I recently interviewed the Utah-based bookdealer, Ken Sanders. Here's the transcript of our brief conversation.

1. So you've been in the trade for a fair while now, where did it all start?

I began selling and trading old  comic books back around 1960.  By the time I was a teenager  I was running a funky mail-order business dealing in fantasy and science fiction and comic art. I opened my first bookshop, The Cosmic Aeroplane in Salt Lake in the 1970s.

2. What inspired you to set up shop and what kind of stock did you start out with?

I have always been both a reader and someone very attracted to visual art. it was an outgrowth of my interest in books and art  and as a way to afford my habit.

3. Personally, I'd love a copy of a book signed by Steinbeck to Ed Ricketts, what is your dream book?
I'm very pleased with some of the books that authors I have known the past forty years have signed for me. Such as my copy of Wallace Stegner's Beyond the Hundredth Meridian. He signed it...'for Ken Sanders, one of the defenders, sincerely, Wallace Stegner".  I'm pretty tickled by that one. And one of my Wendell Berry's that he signed..."for ken sanders desert rat from wendell berry woods rat", I kinda like that one.

4. You also run Dream Garden Press, was the move to publishing the next natural step?
Collecting, reading, acquiring books, buying and selling and trading them, they're all connected and publishing material by authors I admired was  a continuation of my interests.

5. Publishing Edward Abbey must have been a great feeling, what was it like working with such an acclaimed author?
I'm very satisfied with having brought out the R. Crumb illustrated edition of The Monkey Wrench Gang. Likely my most enduring and successful publishing project.

6. Any excitement for the new Monkey Wrench Gang film?

I won't believe there is a movie until I'm sitting in a theatre watching it.  We've been waiting for  34 years!

7. Travelling round the South-West US I recall seeing Edward Abbey and similar authors in many a bookshop, but they fascinated me as did the landscape in which they're written. I live a few miles from where the Brontés lived and used to holiday in Whitby where Stoker holidayed and set some of Dracula. Have you travelled much? Do you find an intrinsic connection between place and literature?
In my youth I only wished to travel to wild places and have spent a lot of time in the Uinta mountains of eastern Utah, the Colorado plateaau and the desert southwest.  I used to travel a lot in Mexico and managed to  get to Alaska and Australia.  Later Hong Kong and Japan. Other than the desert southwest and the west in general, Australia is the one place I'm wanting to spend  an extended period of time.
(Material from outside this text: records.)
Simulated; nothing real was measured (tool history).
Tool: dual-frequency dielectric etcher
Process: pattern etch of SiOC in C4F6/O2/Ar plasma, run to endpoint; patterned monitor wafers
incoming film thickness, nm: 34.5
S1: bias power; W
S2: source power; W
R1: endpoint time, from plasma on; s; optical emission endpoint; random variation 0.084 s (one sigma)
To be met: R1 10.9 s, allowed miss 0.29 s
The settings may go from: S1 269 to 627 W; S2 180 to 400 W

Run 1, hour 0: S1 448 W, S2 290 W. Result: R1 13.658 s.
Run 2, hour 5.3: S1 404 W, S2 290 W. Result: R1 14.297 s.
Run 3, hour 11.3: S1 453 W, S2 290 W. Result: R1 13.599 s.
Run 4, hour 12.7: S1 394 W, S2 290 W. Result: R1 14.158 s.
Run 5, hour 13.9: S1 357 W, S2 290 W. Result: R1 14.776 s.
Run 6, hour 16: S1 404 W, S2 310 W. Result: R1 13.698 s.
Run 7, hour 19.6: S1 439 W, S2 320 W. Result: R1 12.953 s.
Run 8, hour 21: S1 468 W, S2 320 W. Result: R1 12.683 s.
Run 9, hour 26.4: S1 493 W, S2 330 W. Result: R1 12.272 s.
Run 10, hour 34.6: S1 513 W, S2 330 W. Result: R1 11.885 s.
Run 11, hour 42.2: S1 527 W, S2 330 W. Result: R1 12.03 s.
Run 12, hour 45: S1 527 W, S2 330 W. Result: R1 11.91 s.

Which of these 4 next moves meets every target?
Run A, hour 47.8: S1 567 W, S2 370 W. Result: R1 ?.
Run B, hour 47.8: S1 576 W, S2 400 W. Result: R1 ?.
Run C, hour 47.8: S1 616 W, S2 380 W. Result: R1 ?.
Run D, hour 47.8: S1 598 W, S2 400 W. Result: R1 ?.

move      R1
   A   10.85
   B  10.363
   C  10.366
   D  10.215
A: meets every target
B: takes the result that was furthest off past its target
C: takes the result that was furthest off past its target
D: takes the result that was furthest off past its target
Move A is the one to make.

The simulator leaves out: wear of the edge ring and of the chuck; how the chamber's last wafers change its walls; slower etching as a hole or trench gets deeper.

8. You play quite a part in the Allison Hoover Bartlett book The Man Who Loved Books Too Much, from reading the book it seems that you've got quite a knack for private detective work. What's the main driving force, justice or preservation of the book?
I suppose a part of me liked the puzzle and yes, I did discover that I seemed adept at tracking down and catching book thieves. But there are far too many of them. At the end of the day John Charles Gilkey is simply a man who liked to steal books too much.
9. Everything happens on the Internet nowadays, how has this affected you and how do you think the next generation of book collectors will respond to changes in the bookselling world? Is there a next generation of collectors?

I can barely peck out an email.I'm not personally threatened by the digital world, I just don't care for it or adapt to it much. Real books and real book people will always be around in some form. We were never mainstay back in Gutenberg's day and we're not now or in the future. But we never have been.